# NYC High Schools Aggregates

### Introduction
In this lab we will practice using aggregate SQL functions. These functions, such as AVG, MIN, and MAX, allow us to perform mathematical operations on a set of numbers, and return one value. We will also use the GROUP BY function. GROUP BY allows us to group rows that have identical values in a column (or columns), often with the intention of performing an aggregate function on these groups. In the database we are using in this lab, each row represents a school, with each column representing some metric or information about that school. We could use an aggregate function to find the MAX total students of all the schools listed. But what if we wanted to know the MAX number of students by Boro? Previously we might have used a WHERE clause, but that would require a separate statement for each boro. Thats where GROUP BY clauses come in. In this example we could use GROUP BY boro, and the query would return the results of our aggregate function for each boro.

Lets begin by using the `sqlite3` library to connect to the database

In [3]:
import sqlite3
conn = sqlite3.connect('nyc_schools_single_tb.db')
cursor = conn.cursor()

In [4]:
cursor.execute('SELECT name from sqlite_master where type= "table"')
cursor.fetchall()

[('high_schools',)]

In [5]:
cursor.execute('PRAGMA table_info(high_schools)')
cursor.fetchall()

[(0, 'id', 'INTEGER', 0, None, 0),
 (1, 'dbn', 'TEXT', 0, None, 0),
 (2, 'name', 'TEXT', 0, None, 0),
 (3, 'num_test_takers', 'REAL', 0, None, 0),
 (4, 'reading_avg', 'REAL', 0, None, 0),
 (5, 'math_avg', 'REAL', 0, None, 0),
 (6, 'writing_score', 'REAL', 0, None, 0),
 (7, 'boro', 'TEXT', 0, None, 0),
 (8, 'total_students', 'INTEGER', 0, None, 0),
 (9, 'graduation_rate', 'REAL', 0, None, 0),
 (10, 'attendance_rate', 'REAL', 0, None, 0),
 (11, 'college_career_rate', 'REAL', 0, None, 0)]

### Aggregates

For each of the questions below, use a SQL aggregate function to find the solution. (Note that in the database, the boro column consists of the values "M" for Manhattan, "X" for the Bronx, "K" for Brooklyn, and "Q" for Queens)

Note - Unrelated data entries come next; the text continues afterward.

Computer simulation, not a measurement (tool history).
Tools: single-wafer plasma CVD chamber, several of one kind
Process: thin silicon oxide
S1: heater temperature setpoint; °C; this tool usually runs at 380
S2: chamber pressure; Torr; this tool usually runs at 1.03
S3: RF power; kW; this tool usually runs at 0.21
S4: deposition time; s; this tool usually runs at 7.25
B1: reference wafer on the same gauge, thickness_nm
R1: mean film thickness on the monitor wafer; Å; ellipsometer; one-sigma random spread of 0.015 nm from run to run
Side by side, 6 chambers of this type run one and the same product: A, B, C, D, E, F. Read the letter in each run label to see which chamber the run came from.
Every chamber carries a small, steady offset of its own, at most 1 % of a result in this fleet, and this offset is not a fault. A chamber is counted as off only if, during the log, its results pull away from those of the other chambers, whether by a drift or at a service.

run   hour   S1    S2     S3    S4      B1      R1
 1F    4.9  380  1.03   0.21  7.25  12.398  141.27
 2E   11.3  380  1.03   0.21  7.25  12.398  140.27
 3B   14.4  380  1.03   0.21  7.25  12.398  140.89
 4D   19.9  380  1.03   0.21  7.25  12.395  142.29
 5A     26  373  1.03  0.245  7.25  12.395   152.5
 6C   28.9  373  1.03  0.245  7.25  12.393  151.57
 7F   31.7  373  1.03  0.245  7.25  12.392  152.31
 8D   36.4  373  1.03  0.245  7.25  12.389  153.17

* What's the average number of students in Manhattan?

* What's the average attendance in Manhattan?

* What's the largest difference between graduation_rate and college_career_rate?

* What is the highest math_avg in queens

* What is the highest math_avg in manhattan?

* What is the highest combined score in manhattan?

### Group By

* What's the average number of students in each borough

* What's the average difference between graduation_rate and college_career_rate by borough

* What's the avg college career rate grouped by math_avg scores (Hint: https://stackoverflow.com/questions/30929526/sqlite-group-by-range-of-1000s)

### Conclusion
In this lab, we performed aggregate functions on our data. This allows us to perform mathematical operations on a set of values in our database. We also used the GROUP BY clause, which gave us the ability to perform the aggregate functions on different subsets of the data at once.